Read OSS

Semantic Analysis and the InternPool: The Heart of the Compiler

Advanced

Prerequisites

  • Article 1: Architecture of the Zig Compiler
  • Article 2: From Source Code to ZIR
  • Understanding of type systems and type inference concepts
  • Familiarity with comptime evaluation in Zig

Semantic Analysis and the InternPool: The Heart of the Compiler

Sema — short for semantic analysis — is where ZIR becomes real. It's the phase that resolves types, evaluates comptime expressions, performs type checking, and produces AIR (Analyzed IR). At roughly 37,000 lines, src/Sema.zig is the single largest file in the compiler, and its opening comment says it plainly: "This is the heart of the Zig compiler."

But Sema doesn't work alone. It relies on the InternPool — a universal store for all types and values, both represented as u32 indices. This design decision, unifying types and values into a single interning pool, is one of the most distinctive architectural choices in the Zig compiler.

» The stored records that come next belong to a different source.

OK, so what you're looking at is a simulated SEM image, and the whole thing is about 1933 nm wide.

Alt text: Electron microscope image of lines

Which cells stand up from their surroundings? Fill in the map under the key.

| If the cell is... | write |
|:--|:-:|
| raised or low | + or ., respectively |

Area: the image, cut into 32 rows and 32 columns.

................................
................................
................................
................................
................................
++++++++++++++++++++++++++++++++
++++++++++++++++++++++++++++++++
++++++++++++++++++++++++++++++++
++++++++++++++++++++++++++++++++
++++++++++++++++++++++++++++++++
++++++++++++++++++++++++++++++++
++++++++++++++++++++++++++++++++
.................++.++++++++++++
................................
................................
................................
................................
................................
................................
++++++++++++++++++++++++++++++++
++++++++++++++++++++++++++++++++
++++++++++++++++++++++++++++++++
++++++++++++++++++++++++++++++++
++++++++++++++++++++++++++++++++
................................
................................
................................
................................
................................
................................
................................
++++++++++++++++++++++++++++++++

Sema's Role and Core State

Sema transforms untyped ZIR into typed AIR. It's instantiated per-function (or per-comptime block) and lives on the stack. Here are its key fields from src/Sema.zig#L41-L77:

pt: Zcu.PerThread,           // thread-safe Zcu access
gpa: Allocator,              // general purpose allocator
arena: Allocator,            // temporary arena, cleared on Sema destroy
code: Zir,                   // input ZIR
air_instructions: std.MultiArrayList(Air.Inst) = .{},  // output AIR
air_extra: std.ArrayList(u32) = .empty,
inst_map: InstMap = .{},     // maps ZIR indices → AIR indices
owner: AnalUnit,             // the root entity being analyzed
func_index: InternPool.Index,// current function being analyzed
fn_ret_ty: Type,             // return type of current function
branch_quota: u32 = default_branch_quota,
branch_count: u32 = 0,
classDiagram
    class Sema {
        +pt: PerThread
        +code: Zir
        +air_instructions: MultiArrayList
        +inst_map: InstMap
        +owner: AnalUnit
        +func_index: Index
        +fn_ret_ty: Type
        +branch_quota: u32
        +analyzeBodyInner()
    }
    class Zir {
        +instructions: Slice
        +extra: []u32
        +string_bytes: []u8
    }
    class Air {
        +instructions: Slice
        +extra: ArrayList
    }
    Sema --> Zir : reads
    Sema --> Air : writes

The inst_map is crucial — it maps ZIR instruction indices to their corresponding AIR instruction references. When a ZIR instruction references another instruction (e.g., %5 references the result of %3), Sema uses inst_map to find the AIR equivalent.

The owner: AnalUnit identifies what is being analyzed. It never changes during a Sema's lifetime, even if an inline function call causes analysis of a different function's body.

The analyzeBodyInner Dispatch Loop

The core of Sema is analyzeBodyInner, the main dispatch loop starting at src/Sema.zig#L1154. It iterates through ZIR instructions and dispatches each one to a handler:

flowchart TD
    LOOP["analyzeBodyInner loop"] --> READ["Read ZIR instruction tag"]
    READ --> SWITCH["inst: switch(tags[inst])"]
    SWITCH -->|".alloc"| A["zirAlloc()"]
    SWITCH -->|".bit_and"| B["zirBitwise()"]
    SWITCH -->|".bitcast"| C["zirBitcast()"]
    SWITCH -->|".call"| D["zirCall()"]
    SWITCH -->|".cmp_lt"| E["zirCmp()"]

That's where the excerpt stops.